I'd love to see some data on the people who believe that AI fundamentally can't do art and the people who believe that AI is an existential threat to artists.
Anecdotally, there seems to be a large overlap between the adherents of what seem to be mutually exclusive positions and I wish I understood that better.
The trick is that there are companies/people that would commission an artist but go for AI instead because they don't want/need actual art if it's more expensive
I'm going to try to paraphrase that position to make sure I understand it. Please correct me if I got it wrong.
AI produces something not-actual-art. Some people want stuff that's not-actual-art. Before AI they had no choice but to pay a premium to a talented artist even though they didn't actually need it. Now they can get what they actually need but we should remove that so they have to continue paying artists because we had been paying artists for this in the past?
Is that correct or did I miss or mangle something?
Your description contains a mistake. You mixed up wants and needs. You said some people want fake art, and then you changed your wording and said those people need fake art. Sneaky.
Wants and needs are not the same thing. For example, many people want a modded truck that rolls coal and produces an engine sound louder than a helicopter, but nobody needs one. Many people want to build an LNG plant to process natural gas, but nobody needs one. Many people want a reason to discriminate against trans people and kick them out of sports, but nobody needs one.
It would be more accurate to change need to want. Because soulless corporations want soulless art, but they don't need it. Passionate, meaningful art sells better and it has a prosocial effect. Why do you think Disney calls their theme park engineers "imagineers"? They want passionate people working for them. Disney only cares about money, but passionate workers make more money.
And imagine how fucked society would be if we didn't have stories that made us think. You know those elsagate videos that were controversial a few years ago? I don't want kids to watch shows like that. I want kids to watch shows that teach them valuable lessons. Like Star Trek Prodigy, and The Owl House, and Diego, and all the stuff I liked when I was little that made me think but which I've forgotten. Kids need to think. Adults need to think. We need to have important social lessons reinforced. We need gay, bi, ace, trans, and nonbinary characters on TV because that saves lives.

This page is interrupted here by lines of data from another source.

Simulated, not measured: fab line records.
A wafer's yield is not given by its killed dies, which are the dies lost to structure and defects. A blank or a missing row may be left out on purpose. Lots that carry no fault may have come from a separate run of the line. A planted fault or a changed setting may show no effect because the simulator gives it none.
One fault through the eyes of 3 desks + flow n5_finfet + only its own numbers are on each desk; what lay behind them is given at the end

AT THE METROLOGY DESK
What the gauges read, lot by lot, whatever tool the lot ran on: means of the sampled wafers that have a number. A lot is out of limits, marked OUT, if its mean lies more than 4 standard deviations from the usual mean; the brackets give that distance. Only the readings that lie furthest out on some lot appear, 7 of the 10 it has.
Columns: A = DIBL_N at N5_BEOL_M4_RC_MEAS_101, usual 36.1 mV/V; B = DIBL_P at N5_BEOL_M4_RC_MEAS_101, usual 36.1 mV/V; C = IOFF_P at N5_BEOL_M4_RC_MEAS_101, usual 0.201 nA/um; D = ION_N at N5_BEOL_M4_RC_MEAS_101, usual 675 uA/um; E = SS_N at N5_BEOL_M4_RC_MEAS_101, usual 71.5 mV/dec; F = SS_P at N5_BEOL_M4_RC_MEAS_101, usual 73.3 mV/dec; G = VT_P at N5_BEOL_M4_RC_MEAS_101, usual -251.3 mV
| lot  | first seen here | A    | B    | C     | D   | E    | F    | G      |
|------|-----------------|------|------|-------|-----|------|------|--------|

Could an AI write Scar into The Lion King? Could an AI sneak a blatantly homosexual coded villain into a work by a homophobic company in order to have at least some representation? No. Companies only care about money, they will not program their art AIs to care about ethics. And that's why AI art sucks. Art without ethics is bad.
It's an awkward phrase but I was trying to stay as close to the original vocabulary as possible.
I think the point still stands if you replace "not-actual-art" with illustration. People couldn't get what they were looking for so they paid more for the next best thing. Now they can get something closer to what they're looking for at a lower price.
I'd support a UBI so that anyone who wants to can just make art for their own fulfillment.
If someone wants AI art though they should be allowed to use that.
I'm talking inside the context of capitalism. Yes it would be nice if we had a UBI to support people but we don't. I agree that art is fundamentally human.
Outside of the context of capitalism I'm not sure AI art would be found very useful at all because its main point at the moment is remixing the same shit everyone's seen before for profit. To make mass produced lowest-common-denominator slop.
People used to pay lots of money to digital artists for various tasks. Now generative models like stable diffusion can do many of those things, just as graphic design. This is resulting in people paying less to artists.
I get that and there are a lot of jobs that people used to pay for and no longer do.
The entire horse industry has mostly collapsed. I couldn't get a job as scribe. With any luck, all the industries around fossil fuel will go away. We're going to pay less to most people in those industries too.